Next year, Cobbs got off to a slow start in a struggling Arkansas offense. Then, once again against Alabama, injury struck. Cobbs hurt a hamstring and missed two games and most of two others, as Talley and others again took over.

He came back to produce a combined 201 rushing yards and five touchowns against Ole Miss and Mississippi State, but that season he was largely Cedric the Supporting Actor. He was splitting time with Talley and others -- and falling out of favor.

In the 2002 Cotton Bowl against Oklahoma, Cobbs had two carries for a minus-one yard. Later that same month, Cedric the Supporting Actor became Cedric the Bad Actor, getting arrested for marijuana possession. The cops had it on videotape. He was convicted in July, but stayed on the team and missed no playing time because of the incident.

"I came in being a strong Christian my freshman year and I probably backslided more than I should," Cobbs said.

Last year he came back too bulked up, and too slow. The burner who produced nine plays of 24 or more yards from scrimmage as a freshman had just four of that length in his next 24 games. He missed three more games with a toe injury, and Talley stepped in to run wild. In the final four games of 2002, Cobbs had a total of seven carries for 26 yards as Arkansas won the SEC West largely without him.

A can't-miss career was disappearing, and the fans who adored him as a freshman were calling him a bust four years later.

"Everyone had hopped off the bandwagon," Cobbs said.

Act III: The Return of Cedric The Entertainer

Funny thing about being all alone on your own abandoned bandwagon. You have to start reaching out, instead of having everyone reaching to you.

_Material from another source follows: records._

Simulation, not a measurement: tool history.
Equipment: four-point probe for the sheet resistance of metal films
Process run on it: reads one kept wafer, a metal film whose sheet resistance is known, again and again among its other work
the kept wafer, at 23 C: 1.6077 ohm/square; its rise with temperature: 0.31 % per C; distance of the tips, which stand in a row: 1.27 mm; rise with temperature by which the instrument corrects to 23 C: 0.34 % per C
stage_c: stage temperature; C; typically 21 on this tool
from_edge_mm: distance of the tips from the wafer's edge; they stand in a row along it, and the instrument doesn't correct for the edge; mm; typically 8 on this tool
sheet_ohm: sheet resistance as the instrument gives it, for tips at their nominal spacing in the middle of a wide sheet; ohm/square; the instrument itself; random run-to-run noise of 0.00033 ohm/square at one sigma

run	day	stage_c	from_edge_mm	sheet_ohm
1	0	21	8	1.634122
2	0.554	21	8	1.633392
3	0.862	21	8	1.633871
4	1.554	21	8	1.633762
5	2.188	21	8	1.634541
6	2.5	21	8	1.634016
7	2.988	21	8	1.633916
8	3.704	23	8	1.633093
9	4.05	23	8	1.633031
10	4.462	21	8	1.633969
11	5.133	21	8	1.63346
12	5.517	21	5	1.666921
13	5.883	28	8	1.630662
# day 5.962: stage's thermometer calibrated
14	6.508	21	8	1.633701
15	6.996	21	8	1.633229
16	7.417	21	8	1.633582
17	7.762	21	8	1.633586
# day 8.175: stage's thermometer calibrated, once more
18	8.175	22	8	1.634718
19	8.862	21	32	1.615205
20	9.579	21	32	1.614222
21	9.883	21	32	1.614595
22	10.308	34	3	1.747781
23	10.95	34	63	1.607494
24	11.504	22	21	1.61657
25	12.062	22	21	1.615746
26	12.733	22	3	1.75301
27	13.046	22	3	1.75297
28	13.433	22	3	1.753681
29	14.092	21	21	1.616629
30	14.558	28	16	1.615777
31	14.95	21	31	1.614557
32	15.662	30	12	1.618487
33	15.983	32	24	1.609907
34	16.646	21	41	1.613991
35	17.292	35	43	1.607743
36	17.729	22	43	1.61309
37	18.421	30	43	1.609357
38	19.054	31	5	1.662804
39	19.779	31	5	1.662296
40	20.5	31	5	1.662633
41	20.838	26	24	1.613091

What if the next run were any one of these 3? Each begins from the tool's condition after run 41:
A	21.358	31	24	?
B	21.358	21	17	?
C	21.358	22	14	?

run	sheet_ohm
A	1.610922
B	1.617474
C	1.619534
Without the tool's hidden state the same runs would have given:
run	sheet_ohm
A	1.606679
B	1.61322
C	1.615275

"A lot of times I didn't have anyone to talk to -- even my parents," Cobbs said. "I turned to God and prayer, read the bible and got my composure back. ... God is always there. ... I felt something was missing inside, and I wanted to work on that."

Cobbs resumed attending church every Sunday. He became more diligent than ever about getting into peak physical condition. He showed up at spring practice needing to prove -- to his coaches, teammates and himself -- that he still had the old magic in him.

He proved it.

"There was doubts in my mind that I still had the mentality, or even the desire, to play," he said. " ... There's been many times I just wanted to give up football or transfer. But I stuck it out, took everything that came to me, leaned on God and kept striving. Now here I am, my fifth year at Arkansas, and things are working out for me."

Here he is, leading the SEC in rushing at 121 yards per game. Here he is, the lead offensive weapon on the No. 10 team in America, off to a 3-0 start that was highlighted by a jarring upset of Texas in Austin -- a game in which Cobbs went for 115 yards and a touchdown on 20 carries.

Today a matured Cedric Cobbs has been nothing but a delight for Nutt to coach. A humbled Cedric Cobbs remembers to praise his offensive line for the blocking. A slimmed-down Cedric Cobbs has already busted runs of 24, 46 and 58 yards this year.

Playing Alabama has meant heartbreak in the past: a shoulder injury one year, a hamstring injury another. Saturday Cobbs gets his final shot at the Crimson Tide, and he approaches the game as a new man.

"I didn't give up," Cobbs said. "I kept striving for what I knew I could do. ... I've been through tough times, but I feel all this has made me a better person."

In a sport that too often produces sad tales, The Cedric Cobbs Story has turned into a feel-good hit.